# Week 12 - Distributed BFS
Last edited: 2026-04-07
In this lecture, we will look at how we can distribute a BFS algorithm among multiple processors. This relies on the idea of representing a graph as an adjacency matrix .
# Calculating distances
Take the BFS algorithm to calculate the distance each node is away from a given node. This has been covered before but can be expressed as below.
// Input:
// G: graph we are working on.
// source: node to start from.
// Output:
// A |V| array of distances from the source node.
distance(G, source):
dist = array of size |V| with infinity at all vertices other than the source at 0
frontier = {source}
next_frontier = empty set
frontier_distance = 1
while frontier is not empty:
for each vertex current in frontier:
for each neighbor of current:
if dist[neighbor] is infinity:
dist[neighbor] = frontier_distance
next_frontier.add(neighbor)
frontier = next_frontier
next_frontier = empty set
frontier_distance += 1
return dist
This has clear steps,
Find neighbors of the current frontier.
Filter the neighbours by who has a distance already.
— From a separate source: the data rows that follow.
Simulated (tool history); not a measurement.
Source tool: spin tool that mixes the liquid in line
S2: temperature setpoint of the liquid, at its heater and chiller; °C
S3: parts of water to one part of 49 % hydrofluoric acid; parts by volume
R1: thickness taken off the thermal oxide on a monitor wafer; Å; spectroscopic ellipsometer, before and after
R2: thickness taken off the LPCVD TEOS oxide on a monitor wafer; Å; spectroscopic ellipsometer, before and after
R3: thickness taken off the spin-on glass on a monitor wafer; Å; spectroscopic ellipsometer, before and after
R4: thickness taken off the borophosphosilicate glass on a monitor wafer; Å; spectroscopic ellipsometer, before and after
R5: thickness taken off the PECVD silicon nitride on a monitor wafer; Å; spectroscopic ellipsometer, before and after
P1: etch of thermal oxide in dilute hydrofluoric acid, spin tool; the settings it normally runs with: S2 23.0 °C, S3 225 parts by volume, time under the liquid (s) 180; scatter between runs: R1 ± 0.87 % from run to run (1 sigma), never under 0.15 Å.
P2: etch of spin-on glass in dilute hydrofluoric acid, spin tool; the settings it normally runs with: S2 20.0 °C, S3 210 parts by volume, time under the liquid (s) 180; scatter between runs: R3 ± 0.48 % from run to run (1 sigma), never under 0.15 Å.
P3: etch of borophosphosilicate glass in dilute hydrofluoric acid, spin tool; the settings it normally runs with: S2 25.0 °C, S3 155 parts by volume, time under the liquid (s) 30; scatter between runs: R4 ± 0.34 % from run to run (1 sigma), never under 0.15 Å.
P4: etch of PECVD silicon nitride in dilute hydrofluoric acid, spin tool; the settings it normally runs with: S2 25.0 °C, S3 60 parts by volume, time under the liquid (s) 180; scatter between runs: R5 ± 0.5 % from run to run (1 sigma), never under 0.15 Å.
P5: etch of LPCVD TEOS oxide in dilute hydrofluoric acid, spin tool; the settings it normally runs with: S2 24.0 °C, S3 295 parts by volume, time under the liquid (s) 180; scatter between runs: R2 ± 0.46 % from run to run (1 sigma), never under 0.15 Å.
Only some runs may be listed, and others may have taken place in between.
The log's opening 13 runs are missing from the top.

Update the distances of the neighbours and set that to the next frontier.
We do this until the frontier is empty.
The time complexity of this is $O(V + E)$. To parallelise this, we need each processor to work independently on finding neighbours. The process of finding neighbours can be expressed as a matrix multiplication problem. If we express the frontier as a vector of length $\vert V \vert$ where we have a 1 for every element in the frontier - then the neighbours are non-zero elements of $vM$. We can now cut up this matrix multiplication in a 1d or 2d way.

For the 1d case we cut the adjacency matrix into $p$ sets of columns and distribute them among out processors. Each processor is then responsible for the nodes associated to the columns it has gotten. Each processor gets the whole frontier vector and can calculate $vM$ on their set of columns. It filters using their part of the distance vector and updates the distance vector. Lastly, we use an all-to-all to distribute the new frontier vector.
// Input:
// A: A n/p slice of the adjacency matrix.
// start: The start node.
// rank: The rank of this node.
// Output:
// A distance vector of size n still distributed on the nodes.
1d_bfs(A[1:n/p][1:n], start):
dist = A 1-d array of size n/p with infinity at all vertices other than the source at 0
frontier = zero array of size n with start set to 1.
distance = 1
while frontier is not zero:
neighbors = A x frontier
next_frontier = 2-d zero array of dimension p, n/p
for index in [1, n/p]:
if neighbors[index] is not zero and dist[index] is infinity:
dist[index] = distance
next_frontier[rank][index] = 1
for processor in [1, p]:
all-to-all(next_frontier[processor], next_frontier)
frontier = flatten(next_frontier)
distance += 1
return dist
The main computation done in the matrix multiplication - whilst initially this may seem like $n^2/p$ operations on each node this matrix in real world is likely to be sparse which can be sped up. The communication costs of this algorithm is $O(\alpha p + \beta n)$ which is not bad given the optimal linear cost of the algorithm.
This can be extended to 2D grid with a little more work.

In the 2d case we not only split up the columns but also rows. This means the knowledge about a given vertex is limited to a column of processors which will all need to update their distance vectors/frontiers before they distribute it with their row. However, this means we limit the matrix operations to just a $n/p \times n/p$ matrix.